Zuckerberg
“We enter 2013 with good momentum and will continue to invest in our mission and become a stronger, more valuable company,” CEO Mark Zuckerberg, 28, who controls about 56 percent of the company outright, said. Reuters

A year ago this week, Facebook (NASDAQ:FB), the No. 1 social networking website, filed for its initial public offering. Now, for the first time, the company will have to report fourth-quarter results as a public company to a very skeptical public.

The big question is whether the Menlo Park, Calif., colossus has recovered from its previous losses, stimulated new ad revenue, sold gifts and benefited from its purchase of private Instagram to stimulate traffic from mobile platforms. That deal, struck before the IPO for $1 billion, was shaved to only $736 million because of the decline in Facebook shares.

That was in September, when Facebook shares set their post-IPO low of $17.55. They’ve gained more than 70 percent since then, trading Wednesday at $31.29, up 50 cents, still about 18 percent below their May IPO price of $38.

Analysts surveyed by Thomson Reuters expect the company managed by Mark Zuckerberg, 28, to report fourth-quarter net income of $394.4 million, or 52 cents a share, on revenue of $1.577 billion. Prior-year comparisons aren’t relevant because of pre-IPO valuations.

For the year, 39 analysts expect Facebook to report net income of $1.29 billion, or 52 cents a share, on revenue of $5.03 billion, up from only $3.71 billion in 2011 revenue.

The outlook provided by Zuckerberg and CFO David Ebersman in their talk with analysts will be critical, too. That’s because analysts expect the profit machine to grow in 2013. Full-year net income is forecast to reach $1.73 billion of 65 cents a share as revenue rises to $6.58 billion.

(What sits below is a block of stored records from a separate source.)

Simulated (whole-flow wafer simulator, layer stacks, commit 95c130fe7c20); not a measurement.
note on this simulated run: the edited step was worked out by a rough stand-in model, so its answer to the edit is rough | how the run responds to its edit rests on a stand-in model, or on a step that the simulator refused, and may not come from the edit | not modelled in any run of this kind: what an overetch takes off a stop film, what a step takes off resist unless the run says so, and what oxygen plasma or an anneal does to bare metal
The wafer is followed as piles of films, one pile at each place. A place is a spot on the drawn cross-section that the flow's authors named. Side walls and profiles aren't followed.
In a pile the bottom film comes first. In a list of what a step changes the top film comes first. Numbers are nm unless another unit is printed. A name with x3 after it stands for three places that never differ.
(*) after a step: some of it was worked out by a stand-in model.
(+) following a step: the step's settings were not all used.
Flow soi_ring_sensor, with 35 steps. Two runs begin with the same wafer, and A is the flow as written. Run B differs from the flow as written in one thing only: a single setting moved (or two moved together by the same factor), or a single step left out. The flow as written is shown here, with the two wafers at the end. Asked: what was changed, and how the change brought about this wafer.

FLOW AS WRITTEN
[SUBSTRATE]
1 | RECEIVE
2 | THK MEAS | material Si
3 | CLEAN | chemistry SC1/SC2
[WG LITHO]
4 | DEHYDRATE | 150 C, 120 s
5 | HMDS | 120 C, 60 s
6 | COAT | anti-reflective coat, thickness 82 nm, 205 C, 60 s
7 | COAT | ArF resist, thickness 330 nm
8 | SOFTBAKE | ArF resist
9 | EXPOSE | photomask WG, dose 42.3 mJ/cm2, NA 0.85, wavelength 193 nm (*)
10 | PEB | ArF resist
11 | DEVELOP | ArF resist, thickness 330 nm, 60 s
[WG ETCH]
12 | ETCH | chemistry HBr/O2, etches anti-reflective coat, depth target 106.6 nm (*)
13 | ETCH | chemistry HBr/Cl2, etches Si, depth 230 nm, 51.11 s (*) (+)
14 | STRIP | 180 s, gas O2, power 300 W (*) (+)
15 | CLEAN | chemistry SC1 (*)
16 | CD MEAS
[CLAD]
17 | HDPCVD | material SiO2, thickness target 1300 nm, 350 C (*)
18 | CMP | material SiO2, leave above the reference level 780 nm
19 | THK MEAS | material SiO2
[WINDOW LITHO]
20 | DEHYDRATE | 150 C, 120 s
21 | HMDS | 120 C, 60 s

Meanwhile, management will be under pressure from other social networking rivals such as LinkedIn Corp. (NYSE:LNKD) and Jive Software Inc. (NASDAQ:JIVE) which offer professional networking services, as well as rival consumer offerings from Google Inc. (NASDAQ:GOOG), the No. 1 search engine, with Google+ and YouTube.

Moreover, the large computer services providers, headed by Hewlett-Packard Co. (NYSE:HPQ), the No. 1 computer company, and International Business Machines Corp. (NYSE:IBM), the No. 2 computer company, also offer enterprise secure social networking over corporate websites.

By 2016, 50 percent of large organizations “will have internal Facebook-like social networks,” market forecaster Gartner Inc. (NYSE:IT) predicted Tuesday. These competing sites will be used as “a general purpose communications channel” that can integrate all kinds of information into electronic conversations.

Other points investors will want to know include the number of members, active users and advertisers, Facebook’s cash position compared with the $10.5 billion reported in the last quarter, as well as progress towards recruiting more women to serve as directors and senior managers of the company.

COO Sheryl Sandberg is Facebook’s only female director. Before the IPO, the National Federation of Women as well as the California Public Employees Retirement System (CalPERS), one of the largest institutional investors, urged the company to recruit more women. Sandberg was elected a director right after the IPO.

Meanwhile, U.S. District Court Judge Robert Sweet in New York has been assigned to hear the multitude of class-action shareholders filed against Facebook after its share price plunged from the $38 offering price. Facebook and principal underwriters headed by Morgan Stanley (NYSE:MS) are seeking to have the charges in the consolidated suits dismissed.

Sweet has ordered all sides to have motions on both sides submitted to him by Feb. 28.